Bank Account Types in India 2026: Savings, Current, FD, RD
You're preparing for JAIIB, and you know that understanding bank account types is non-negotiable. It's not just exam theory—it's the foundation of everyday banking operations that you'll encounter in your role as a banker. Savings accounts. Current accounts, fixed deposits, and recurring deposits form the backbone of retail banking in India, and the RBI's guidelines govern how each one works.
This article walks you through every major account type you need to know for PPB (Principles and Practices of Banking). Including the legal framework, operational rules, and real-world implications for KYC, loans, and priority sector lending. Let's get started.
Savings Bank Account: Purpose, Features, and PPB Rules
A savings account is the most basic bank account type for individuals. It's designed to encourage thrift and safe custody of money. As a banker, you'll open these accounts daily, and understanding the rules is crucial for your JAIIB exam and your job.
The RBI allows banks flexibility in setting minimum balances and interest rates, but all savings accounts must comply with Know Your Customer (KYC) norms. A customer opening a savings account must provide valid identity and address proof. You'll need to verify these documents under the Prevention of Money Laundering Act (PMLA) framework.
Key features of savings accounts include:
- Restricted number of withdrawals (typically unlimited for online, limited for cheque withdrawals at some banks)
- Passbook or statement maintenance
- Interest accrual (rates vary by bank, usually 2–4% p.a.)
- Cheque facility for amounts above a threshold
- Nomination facility (mandatory for JAIIB knowledge)
PPB exams often test your awareness of restrictions. For example, if a customer tries to make excessive cash withdrawals, you must follow anti-money laundering (AML) procedures and report suspicious transactions to the Financial Intelligence Unit (FIU). This links directly to your understanding of KYC norms and customer due diligence.
Savings accounts also form part of the DICGC (Deposit Insurance and Credit Guarantee Corporation) coverage scheme—insured up to Rs. 5 lakh per depositor per bank. This is a frequent PPB question.
Current Account: For Business and Trade Operations
A current account is a bank account type designed for business entities, traders, and professionals who need unlimited transactions. Unlike savings accounts, current accounts offer no interest on deposits—instead, the bank may charge account maintenance fees.
Current account holders are typically businesses, partnerships, corporations, and non-profit organisations. The RBI does not restrict transaction frequency for current accounts, making them ideal for high-volume commercial activity. However, the same KYC and AML rules apply as rigorously as for savings accounts.
Important operational features include:
- No limit on cheque issuance or fund transfers
- Overdraft facility (post-credit assessment and loan documentation)

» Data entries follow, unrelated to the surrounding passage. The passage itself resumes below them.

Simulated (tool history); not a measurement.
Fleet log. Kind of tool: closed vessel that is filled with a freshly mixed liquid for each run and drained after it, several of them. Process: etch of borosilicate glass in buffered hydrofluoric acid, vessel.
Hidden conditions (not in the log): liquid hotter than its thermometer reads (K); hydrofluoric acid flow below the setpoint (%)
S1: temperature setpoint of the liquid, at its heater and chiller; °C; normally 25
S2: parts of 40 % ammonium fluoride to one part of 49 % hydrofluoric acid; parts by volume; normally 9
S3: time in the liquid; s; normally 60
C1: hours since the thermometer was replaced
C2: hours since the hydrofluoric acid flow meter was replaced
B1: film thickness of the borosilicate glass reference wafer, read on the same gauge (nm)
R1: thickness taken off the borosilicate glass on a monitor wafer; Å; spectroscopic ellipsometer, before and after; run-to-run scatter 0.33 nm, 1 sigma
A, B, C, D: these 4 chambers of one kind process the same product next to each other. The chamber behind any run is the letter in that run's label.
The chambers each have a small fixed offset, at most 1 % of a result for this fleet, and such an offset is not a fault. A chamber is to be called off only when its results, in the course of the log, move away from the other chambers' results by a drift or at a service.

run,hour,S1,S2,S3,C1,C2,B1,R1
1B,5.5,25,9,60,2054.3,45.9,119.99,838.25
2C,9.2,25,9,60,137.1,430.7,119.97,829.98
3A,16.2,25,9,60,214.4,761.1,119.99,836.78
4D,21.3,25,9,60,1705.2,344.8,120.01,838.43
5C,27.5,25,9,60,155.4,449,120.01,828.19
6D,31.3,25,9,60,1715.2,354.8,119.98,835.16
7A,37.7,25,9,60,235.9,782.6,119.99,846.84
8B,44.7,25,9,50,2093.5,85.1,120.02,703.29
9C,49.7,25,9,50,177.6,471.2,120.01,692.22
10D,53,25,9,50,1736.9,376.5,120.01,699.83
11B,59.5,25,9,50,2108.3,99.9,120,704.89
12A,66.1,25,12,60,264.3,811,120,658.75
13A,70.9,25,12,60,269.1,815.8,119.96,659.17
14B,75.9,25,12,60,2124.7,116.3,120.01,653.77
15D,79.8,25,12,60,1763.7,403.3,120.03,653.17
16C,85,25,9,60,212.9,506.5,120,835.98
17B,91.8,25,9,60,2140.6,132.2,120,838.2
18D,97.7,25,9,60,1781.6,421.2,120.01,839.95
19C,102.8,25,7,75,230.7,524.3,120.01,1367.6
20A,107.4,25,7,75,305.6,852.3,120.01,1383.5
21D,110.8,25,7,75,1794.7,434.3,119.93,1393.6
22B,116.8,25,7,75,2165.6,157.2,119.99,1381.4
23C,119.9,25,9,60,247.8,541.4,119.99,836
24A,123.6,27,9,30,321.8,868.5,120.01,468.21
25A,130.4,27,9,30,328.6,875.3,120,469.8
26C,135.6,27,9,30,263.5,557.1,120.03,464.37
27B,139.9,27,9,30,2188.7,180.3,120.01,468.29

- Sweep-in and sweep-out arrangements for surplus funds
- Multi-signatory options
- Daily statements on request
For your JAIIB exam, remember that current account opening requires the same KYC documentation as savings accounts, but the organisation's regulatory status (GST registration, PAN, etc.) becomes critical. You'll also encounter current account linkage to bank account operations under KYC norms.
Current account interest (or lack thereof) is a tax consideration for businesses. As a banker advising small traders, you should know that the account holder cannot claim interest expense, though they pay service charges. This reflects the RBI's policy that banks don't pay interest on current accounts to prevent regulatory arbitrage.
Overdraft facility on current accounts often requires collateral or personal guarantees. Understanding loan documentation, security creation, and priority sector classification will help you master this module.
Fixed Deposits and Recurring Deposits: Savings Mobilisation
Fixed deposits (FDs) and recurring deposits (RDs) are time-bound bank account types that help banks mobilise savings. For JAIIB, you need to understand their differences, maturity benefits, premature withdrawal rules, and tax implications.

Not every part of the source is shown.